Delhi Photo Festival 2015

The Delhi Photo Festival is a celebration of international photography, with its third edition as India’s biggest festival of its kind running from October 30th to November 8th this year at the Indira Gandhi National Centre for the Arts.

Cutting across the spectrum of geographies, economic status, cameras and human contexts, the festival uses photos as an art form of expression, not only to showcase the very best photos from around the world, unrestricted by genre, but to educate, initiate dialogue, and create a community of photography lovers and practitioners.

We bring to you our favourite photographs which will be on display during the event.

Arun Vijai Mathavan

Arun Vijai Mathavan, India (National Institute of Design, India)

Urban Mountains

In 2007, for the first time in human history, more than 50% of the world’s population is living in urban areas. In India especially, the large mega-polises of Delhi, Mumbai, Calcutta etc accommodate thousands of new migrants everyday. The challenges for these cities in providing space, housing and work all pale however in comparison to the biggest challenge of all: Waste.

 

Christian Werner

Christian Werner, Germany

74

The Yazidi religion is one of the oldest. Since its founding years 74 genocides have been committed against them. The latest and most systematic done by the IS terrorist militia. Since the invasion of the IS terrorist militia in Iraq, hundreds of thousands Yazidis were uprooted and are on the run. Thousands of men and boys were shot and beheaded women abducted and sold at auction as sex slaves. In adverse circumstances they have erected makeshift shelters, where they found just enough room. Only a few have made it into the camps set up by NGOs. Most live in the reinforced concrete skeletons of unfinished houses, improvised in tents made of tarpaulins and branches or on the road.

Until the beginning of the year 10,000 Yazidis were encircled in the Sinjar Mountains of the IS militia. Over 4 months, they fought with little food, little ammunition and weapons to survive until the Kurdish Peshmerga free fought a land corridor.

 

Michael-Drost-Hansen_25-e1445351208870

Micheal Drost-Hansen, Denmark (Danish School of Media and Journalism, Denmark)

Rohingya

Since the Rohingya lost citizenship the Rohingya Muslims in Burma’s western Rakhine province has been exposed to something resembling ethnic cleansing. The Rohingya in Burma now live in government-controlled prison-like camps for internally displaced people just a few kilometers from their former homes.

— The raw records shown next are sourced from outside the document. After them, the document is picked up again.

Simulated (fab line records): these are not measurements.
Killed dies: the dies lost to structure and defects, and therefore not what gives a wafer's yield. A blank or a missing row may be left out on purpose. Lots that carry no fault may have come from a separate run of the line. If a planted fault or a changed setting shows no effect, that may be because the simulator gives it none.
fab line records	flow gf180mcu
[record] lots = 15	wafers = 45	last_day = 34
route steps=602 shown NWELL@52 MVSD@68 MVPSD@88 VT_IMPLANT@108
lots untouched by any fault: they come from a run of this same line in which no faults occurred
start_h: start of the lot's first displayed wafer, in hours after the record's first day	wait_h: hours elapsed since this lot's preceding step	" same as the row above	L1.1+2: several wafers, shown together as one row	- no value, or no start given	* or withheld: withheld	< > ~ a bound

Their only way of escape is the Bay of Bengal in homemade boats.

Ian Flander

 

Ian Flanders, Australia

By the River

After three long years, Ian had something a lot more valuable than a gritty photographic expose of the sex-slave industry in Cambodia. He nervously handed over all recorded photos and evidence to the NGO’s and hounded them for action. On November 12th 2014, the
shacks were raided and eight women and three children were rescued, while two traffickers were charged and prosecuted. Unfortunately, many of the women returned to the only thing they knew, to their addictions and to where the pressure to change disappeared and things made sense. There were times during this journey when Ian felt like a man on a meaningful mission, a champion of humanity! But the rejection of freedom from enslaved prostitution by most of these young women also left Ian feeling naïve and privileged.

 

Circuit, Montreuil Juigne

Jeremie Lenior, France

Borders

As the product of political and economic processes, the contemporary landscape has evolved today to disappear into its own constraints. The non-places are nowadays multiplying themselves into globalized patterns, while saturated urban peripheries are compartmentalized in impersonal and dehumanized architecture. Gathering photographs from several projects realized between 2011 and 2014 on very small parts of the French territory, “BORDERS” is studying the urban /rural frontier. These places of tensions, these zones “at the periphery” reveal our landscapes evolution and question, through them, the identity of the society we are currently building.

 

Ibapyntngen with bugs

Karolin Klueppel, Germany

Maedchenland

The indigenous Khasi people of Meghalaya, India, are a matrilineal society. The line of succession passes through the youngest daughter. This guarantees girls and women in Meghalaya a unique economic and social independence compared to general Indian conditions. Between 2013 and 2014 I spent nine months in Mawlynnong, a Khasi village of just 95 dwellings. In this series I concentrate on the girls themselves in contextualizing them in their everyday physical environment through a sensitive balance between documentation and composition.

 

Kishore Parekh

Kishore Parekh, India

Birth of a Nation

Kishore Parekh’s seminal work on the Bangladesh War and Liberation in 1971.

 

Md Farhad Rahman

MD Farhad Rahman, Bangladesh (Pathshala, South Asian Media Institute, Bangladesh)

One Last Playground

This is a story of a fantasy world of a group of children near suburb of Dhaka, Bangladesh – a world that was created by filling water-bodies, a world in transition that existed for just a few days. The place will soon be transformed into a construction site within a few days. This is the only remaining playground for the local children.

 

 Me-Mo_ Diego Ibarra Sanchez

ME-MO Magazine, France, Spain & Italy

Fear

This exhibition explores different facets of fear through the lenses of the 5 founders of MEMO.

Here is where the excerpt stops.